May 18, 2012, 2:35 AM

Post #9 of 9 (2349 views)
Permalink
Re: ospf load balancing [In reply to]

On 2012-05-16 13:32:51 -0400, Lennart Sorensen wrote:
> On Wed, May 16, 2012 at 01:14:23PM -0400, Steve Clark wrote:
> > On 05/16/2012 12:59 PM, Thomas York wrote:
> > >I know that if the interface speeds are the same and you don't have
> > >a manually defined cost (IE, Quagga derives the same cost on
> > >multiple interface), Quagga will add the route on both interfaces,
> > >but with identical weights and metrics. The kernel should do some
> > >kind of load balancing (not perfectly) in this scenario (as far as
> > >I know, someone feel free to correct me)
> > >
> > >192.168.1.0/30 dev eth0 proto kernel scope link src 192.168.1.1
> > >
> > >192.168.1.4/30 dev eth1 proto kernel scope link src 192.168.1.5
> > >
> > >10.1.17.0/24 proto zebra metric 20
> > >
> > > nexthop via 192.168.1.2 dev eth0 weight 1
> > >
> > > nexthop via 192.168.1.6 dev eth1 weight 1
[...]
> > Thanks Lennart and Thomas for taking the time to reply.
>
> Make sure to turn off rp_filter when using multipath. Otherwise the
> kernel will drop incoming traffic in many cases.

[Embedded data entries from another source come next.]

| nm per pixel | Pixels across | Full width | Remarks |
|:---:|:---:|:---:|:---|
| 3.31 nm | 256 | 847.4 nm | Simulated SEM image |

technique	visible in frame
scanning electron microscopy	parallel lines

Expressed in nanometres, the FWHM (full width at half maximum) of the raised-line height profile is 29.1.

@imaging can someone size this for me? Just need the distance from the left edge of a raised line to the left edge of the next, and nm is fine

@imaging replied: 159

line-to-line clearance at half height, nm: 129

And in another mail you mentioned that the routes are chosen per flow.

Is this per-flow routing symmetric?

Consider this scenario:

C
.
.
.
R
/ \
/ \
F1 F2
\ /
\ /
S

R is router, F1 and F2 are firewalls (routers with packet filters), S is
a server. The links between R, F1, F2 and S all have the same cost.

A Client C tries to establish a TCP connection to S. The SYN packet
arrives at R which chooses to forward the packet to F1 which in turn
forwards it S. S then replies with a SYN-ACK packet. How does it
determine where the send this packet?

1) By receiving the SYN packet from F1 a flow was established. The
SYN-ACK packet belongs to the same flow, so it is sent to F1.

2) This is the first packet to be sent in this connection, so no flow
has been established yet. The packet will be sent to either F1 or F2
with equal probability.

If F1 and F2 are stateful packet filters, only case 1 would work (unless
F1 and F2 have a way to share state).

hp

PS: Does it matter whether S can reach F1 through the same or different
interfaces?

--
_ | Peter J. Holzer | Auf jedem Computer sollte der Satz Ludwigs II
|_|_) | Sysadmin WSR | eingeprägt stehen: "Ein ewig Rätsel will ich
| | | hjp [at] wsr | bleiben, mir und andern."